Europe didn't seem to mind that the Bank of England opted
against a second cut in as many months and, with Wall Street
futures markets pointing to another round of record highs
shortly, the first Fed cut in four years was clearly uplifting.
The cut, and the prospect of more before the end of the
year, pushed MSCI's 47-country world stocks index
close to a record high too while Europe's main
bourses were all more than 1% stronger.
In currency markets, the dollar had largely overcome
its initial post-Fed dip. Gold was up while oil
and the industrial metals complex were stronger on the
view that lower rates equals stronger demand.
"The Fed delivered a very dovish rate cut. This bodes well
for risk assets," Brown Brothers Harriman Senior Markets
Strategist Elias Haddad said.
The U.S. central bank lowered its benchmark policy rate by
50 basis points to 4.75%-5%. It also dramatically cut the median
'dot plot' profile on where its rate setters expect rates to be
in future, though Fed chief Jerome Powell emphasized prudence.
"I do not think that anyone should look at this and say, oh,
this is the new pace," Powell told reporters after the half
point cut was announced.
"We're recalibrating policy down over time to a more neutral
level. And we're moving at the pace that we think is
appropriate, given developments in the economy."
In Europe, the dollar was off recent lows hit against the
euro, at $1.1157 and up 0.5% on the yen at 142.96 yen,
after climbing as high as 143.95. It couldn't fend off
high-flying sterling though, which was at its highest since
early 2022 and buying $1.33.
As well as keeping rates steady, BoE policymakers voted to
run down its QE-era stock of British government bonds by another
100 billion pounds over the coming 12 months.

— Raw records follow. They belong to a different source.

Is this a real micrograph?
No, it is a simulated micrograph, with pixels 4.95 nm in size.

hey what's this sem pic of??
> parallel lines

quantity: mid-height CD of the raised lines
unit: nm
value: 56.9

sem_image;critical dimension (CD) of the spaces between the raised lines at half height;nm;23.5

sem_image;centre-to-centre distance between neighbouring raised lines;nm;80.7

Bond markets were recalibrating too after their recent busy
spell. Ten-year Treasury yields were just under 3.7%
compared with 4.7% back in April, while Europe's benchmark - the
10-year German Bund - was at 2.2%, a 1-1/2 week
high.
CUT OR COVER
It wasn't just all about the Fed and BoE. Norway's central
bank held its rates at a 16-year high but it signalled it might
cut them next year, while Wednesday saw Brazil, which has been
cutting its rates this year, raise them again.
In Asia overnight, the bulls drove Japan's Nikkei up
2.1% and stock markets in Australia and Indonesia
to record highs.
Expectations that the People's Bank of China will also ease
its policy rate on Friday helped too. Chinese bond yields dipped
again, the yuan hit a 16-month peak of 7.0640 against
the dollar, and Hong Kong's Hang Seng jumped over 2%.
One dampener was South Korea returning from a holiday with
heavy selling in chipmakers, after a downbeat Morgan Stanley
note that halved SK Hynix's ( HXSCF ) target price. SK Hynix ( HXSCF ) shares
tumbled 6% and Samsung fell 1.6%.
No such worries for commodity markets. Oil prices were up
over 1%, with benchmark Brent crude futures climbing
back above $74 a barrel for the first time in over a week and
U.S. crude at $71.50.
Bellwether global industrial metals copper, aluminum
and nickel all rose 1-1.4%.
The Bank of Japan will round out a bonanza week for interest
rate decisions on Friday. It is not expected to do anything this
meeting but, in stark contrast to the broader global trend, it
could line up another rate hike for as soon as October.